More than few years ago I’ve read the book Agile Modeling, by Scott Ambler, and it was quite a revelation for me. I was beginning to look into extreme programming and TDD at the time, and the fact that you could (and should) write software in an evolving manner instead of the usual big architecture up front that I had studied in university was quite refreshing and empowering.
(as a side note, I actually was going to use the title Agile infrastructure for this, but I’ve promised I’m not to use the word anymore)
Not sure how many people have read the book, but it basically goes through principles and techniques that enable you to write software one piece at a time, solving the problem at hand today, and worrying about tomorrow’s one tomorrow.
If I remember correctly, there was a sentence that went something like this (please don’t quote me on that):
Your first responsibility is to make the code work for the problem you are solving now. The second one is the problem you are solving next.

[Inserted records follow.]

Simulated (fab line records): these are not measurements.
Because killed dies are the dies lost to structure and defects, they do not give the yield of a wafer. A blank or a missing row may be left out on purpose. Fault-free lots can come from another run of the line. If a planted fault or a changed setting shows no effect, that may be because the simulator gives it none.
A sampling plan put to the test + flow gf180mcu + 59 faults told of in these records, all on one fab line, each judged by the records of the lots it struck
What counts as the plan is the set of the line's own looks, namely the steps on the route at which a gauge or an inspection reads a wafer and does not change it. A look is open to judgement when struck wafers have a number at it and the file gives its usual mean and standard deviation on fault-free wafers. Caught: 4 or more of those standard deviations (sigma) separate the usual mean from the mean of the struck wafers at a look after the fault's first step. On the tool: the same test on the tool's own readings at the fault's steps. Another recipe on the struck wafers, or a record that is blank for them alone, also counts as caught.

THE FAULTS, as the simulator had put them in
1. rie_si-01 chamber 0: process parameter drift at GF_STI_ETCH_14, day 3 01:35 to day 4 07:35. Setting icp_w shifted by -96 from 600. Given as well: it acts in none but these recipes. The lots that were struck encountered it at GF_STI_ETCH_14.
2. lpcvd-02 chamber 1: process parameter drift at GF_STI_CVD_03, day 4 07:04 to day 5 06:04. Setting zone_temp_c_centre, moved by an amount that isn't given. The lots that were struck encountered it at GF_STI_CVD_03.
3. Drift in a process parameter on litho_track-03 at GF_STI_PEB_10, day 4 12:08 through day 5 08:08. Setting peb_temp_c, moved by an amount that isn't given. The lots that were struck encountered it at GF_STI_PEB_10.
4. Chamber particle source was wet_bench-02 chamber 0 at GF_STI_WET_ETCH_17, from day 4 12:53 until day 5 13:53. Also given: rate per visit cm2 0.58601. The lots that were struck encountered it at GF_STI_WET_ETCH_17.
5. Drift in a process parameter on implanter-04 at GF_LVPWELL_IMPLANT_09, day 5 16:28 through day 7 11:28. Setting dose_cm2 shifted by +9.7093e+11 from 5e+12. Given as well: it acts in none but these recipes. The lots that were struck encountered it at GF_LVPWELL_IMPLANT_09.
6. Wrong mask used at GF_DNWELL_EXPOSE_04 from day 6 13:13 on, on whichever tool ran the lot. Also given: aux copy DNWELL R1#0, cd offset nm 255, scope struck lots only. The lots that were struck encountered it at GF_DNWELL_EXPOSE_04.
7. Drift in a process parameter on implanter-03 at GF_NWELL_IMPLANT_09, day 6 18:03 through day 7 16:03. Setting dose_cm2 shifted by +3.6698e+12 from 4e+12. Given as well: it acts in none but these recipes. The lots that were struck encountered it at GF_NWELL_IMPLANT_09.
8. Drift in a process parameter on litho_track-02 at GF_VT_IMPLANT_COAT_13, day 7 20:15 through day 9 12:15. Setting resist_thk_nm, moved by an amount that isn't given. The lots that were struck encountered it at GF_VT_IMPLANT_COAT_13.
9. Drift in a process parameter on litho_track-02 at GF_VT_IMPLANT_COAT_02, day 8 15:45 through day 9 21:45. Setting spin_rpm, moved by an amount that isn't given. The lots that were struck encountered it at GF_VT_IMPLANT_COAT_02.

Many years have passed since the book has been written. Nowadays growing software while developing is what (almost) everyone is doing. The idea of drawing some kind of detailed architecture that will be implemented in a few months or years is completely foreign in most sensible organisations.
Basically, evolving software is almost not interesting anymore. People do it, and know how to do it (as I wrote this I’ve realised it isn’t actually true, a lot of companies don’t do it or know how to, but let’s keep in mind the ones that do…).
In the meantime, a lot has evolved and new areas that were completely static in the past are becoming increasingly dynamic, the current trendy one being IT infrastructure.
The uprise of virtual infrastructure and the so called devops movement have developed tools and practices that make it possible to create thousands of instances on demand and automatically deploy packages whenever and wherever you want. However the thinking behind infrastructure within most IT departments is the equivalent of waterfall for software.
I’m not just talking about auto-scaling here, since that seems to be a concept that’s easy to grasp. What I don’t quite get is why the same thinking that we have when writing software can’t be applied when creating the servers that will run it.
In other words:
- Start writing your application in one process, one server*, and put it live to a few users.
- Try to increase the number of users until you hit a performance bottleneck
- Solve the problem by making it better. Maybe multiple processes? Maybe more servers? Maybe you need some kind of service that will scale separately from the main app?
- Repeat until you get to the next bottleneck
* ok, two for redundancy…
The tools and practices are definitely there. We can automate every part of the deployment process, we can test it to make sure it’s working and we can refactor without breaking everything. However, there are a few common themes that come back when talking about this idea:
“If we do something like this we will do things too quickly and create low quality infrastructure”
This is the equivalent of “if we don’t write an UML diagram, how do we know what we are building?” argument that used to happen when evolving software was still mystery to most people. It’s easy to misunderstand simplicity as low quality, but that doesn’t need to (and shouldn’t) be the case. As with application code, once you put complexity in, is a major pain to take it out, and unnecessary complexity just increases the chance for problems. Simple solutions are and will always be more reliable and robust.
“We have lots of users so we know what we need in terms of performance”
If a new software project is being developed, it is pretty much understood nowadays that nobody knows what is going to happen and how it is going to evolve over time. So pretending that we know it in infrastructure land is just a pipe dream in my opinion.
“We have SLA’s to comply to”
SLA’s are the IT infrastructure equivalent of software regulations and certifications, sometimes useful, sometimes just a something we can use to justify spending money. If there are SLA’s, deal with it, but still in the simplest possible way. If you need 99.9% uptime, then provide 99.9% uptime, but don’t do that and also use a CDN to make things faster (or cooler) just in case.
As it’s said about test code, infrastructure code is code. Treat it the same way.